Batsheva Hay and Coyuchi turn reclaimed home textiles into quilted jackets
Coyuchi and Batsheva Hay turned reclaimed quilts, shams and sheets into a $500 jacket, each one unique. Earth Month dressing rarely looked this collectible.

The most interesting thing about Coyuchi and Batsheva Hay’s quilted jacket is not that it is upcycled, but that it looks like something to treasure. Priced at $500, the one-style collaboration turned reclaimed quilts, shams and percale sheets into a jacket that feels closer to a design object than a dutiful sustainability statement, and every piece is unique in pattern and composition.
The jacket arrived on April 22 in honor of Earth Month, with Coyuchi making the case that circular design can move from the bedroom to the street without losing its charm. The shell is made from 100% upcycled organic cotton quilts and shams, while the lining uses 100% upcycled organic cotton percale sheets. Coyuchi said each jacket is handcrafted in New York City by Batsheva Hay, whose signature is a romantic, vintage-minded silhouette that has long leaned into repurposed textiles. Here, that sensibility shows up in the easy fit, the peter pan collar, front snap closures and side pockets, details that keep the jacket from tipping into craft fair cosplay.

The palette is tight and smart: Steel Blue/Pewter or Ginger. That restraint matters. With quilted outerwear, the risk is always looking too precious or too pastoral, but Hay knows how to let a strong textile do the work. Worn with straight-leg denim, a simple tee and loafers, the jacket reads as cool and intentionally offbeat. Thrown over a crisp shirt and black trousers, it becomes the kind of topper that makes an ordinary uniform feel studied. The trick is to keep everything else blunt and modern, so the patchwork and stitching can stay the statement.
Coyuchi is framing the project as its first designer collaboration made with renewed items, and the brand’s 2nd Home Renewed program has been around since 2017, when Coyuchi launched its take-back and renewal system to keep fabric out of landfills and back in homes. Customers who send back pre-loved items can get 15% off their next order, a small incentive that underscores the larger point: circularity works better when it is built into the clothes, not preached from the sidelines.

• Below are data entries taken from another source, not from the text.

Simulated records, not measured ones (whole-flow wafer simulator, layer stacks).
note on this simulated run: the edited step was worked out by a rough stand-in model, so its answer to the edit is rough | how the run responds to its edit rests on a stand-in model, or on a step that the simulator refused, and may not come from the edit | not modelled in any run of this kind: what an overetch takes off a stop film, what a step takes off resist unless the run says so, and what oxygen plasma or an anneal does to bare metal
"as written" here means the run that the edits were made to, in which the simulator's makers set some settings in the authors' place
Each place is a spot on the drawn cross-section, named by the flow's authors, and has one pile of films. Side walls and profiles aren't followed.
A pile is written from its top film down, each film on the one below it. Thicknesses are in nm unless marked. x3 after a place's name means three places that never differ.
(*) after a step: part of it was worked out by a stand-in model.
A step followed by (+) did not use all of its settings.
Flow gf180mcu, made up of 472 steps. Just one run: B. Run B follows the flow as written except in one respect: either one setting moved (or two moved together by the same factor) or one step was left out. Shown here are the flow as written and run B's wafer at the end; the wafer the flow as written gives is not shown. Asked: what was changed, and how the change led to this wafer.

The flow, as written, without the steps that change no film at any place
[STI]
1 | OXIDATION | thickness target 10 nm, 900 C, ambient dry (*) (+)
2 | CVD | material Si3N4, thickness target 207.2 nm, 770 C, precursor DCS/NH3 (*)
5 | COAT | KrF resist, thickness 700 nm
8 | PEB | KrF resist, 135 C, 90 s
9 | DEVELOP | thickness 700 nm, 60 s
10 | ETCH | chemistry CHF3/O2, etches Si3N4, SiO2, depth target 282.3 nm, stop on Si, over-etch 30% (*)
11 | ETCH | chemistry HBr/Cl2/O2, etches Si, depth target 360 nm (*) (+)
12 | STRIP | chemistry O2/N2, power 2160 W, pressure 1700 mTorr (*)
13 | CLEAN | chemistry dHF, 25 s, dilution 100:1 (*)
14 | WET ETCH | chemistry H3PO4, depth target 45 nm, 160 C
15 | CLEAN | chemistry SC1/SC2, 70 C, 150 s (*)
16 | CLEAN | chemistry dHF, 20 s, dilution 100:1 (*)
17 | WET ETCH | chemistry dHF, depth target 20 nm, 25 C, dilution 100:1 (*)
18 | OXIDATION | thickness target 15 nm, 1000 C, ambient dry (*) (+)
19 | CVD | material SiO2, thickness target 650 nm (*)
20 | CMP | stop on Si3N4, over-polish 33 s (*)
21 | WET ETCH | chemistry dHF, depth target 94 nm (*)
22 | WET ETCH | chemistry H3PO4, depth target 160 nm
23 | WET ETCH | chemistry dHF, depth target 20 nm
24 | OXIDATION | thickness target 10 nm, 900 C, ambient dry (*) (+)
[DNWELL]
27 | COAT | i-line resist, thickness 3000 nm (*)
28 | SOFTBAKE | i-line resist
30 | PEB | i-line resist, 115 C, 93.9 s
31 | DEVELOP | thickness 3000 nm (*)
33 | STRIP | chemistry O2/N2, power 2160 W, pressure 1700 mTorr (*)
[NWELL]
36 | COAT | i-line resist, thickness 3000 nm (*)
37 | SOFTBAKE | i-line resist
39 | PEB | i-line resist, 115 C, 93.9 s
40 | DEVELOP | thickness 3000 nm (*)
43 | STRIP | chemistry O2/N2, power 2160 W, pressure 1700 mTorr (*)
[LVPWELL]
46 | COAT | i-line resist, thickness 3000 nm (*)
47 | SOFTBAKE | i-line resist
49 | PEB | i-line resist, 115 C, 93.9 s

That is what makes this collaboration feel so sharp. Batsheva, which Hay started in 2016 after leaving her job as a lawyer, has always made clothes that treat history as a material, not a constraint. The opening of her first retail store at 166 Elizabeth Street in New York in spring 2024 only sharpened that identity. In this jacket, Coyuchi’s home textiles and Hay’s signature romance meet in a way that feels covetable, limited and just eccentric enough to be memorable.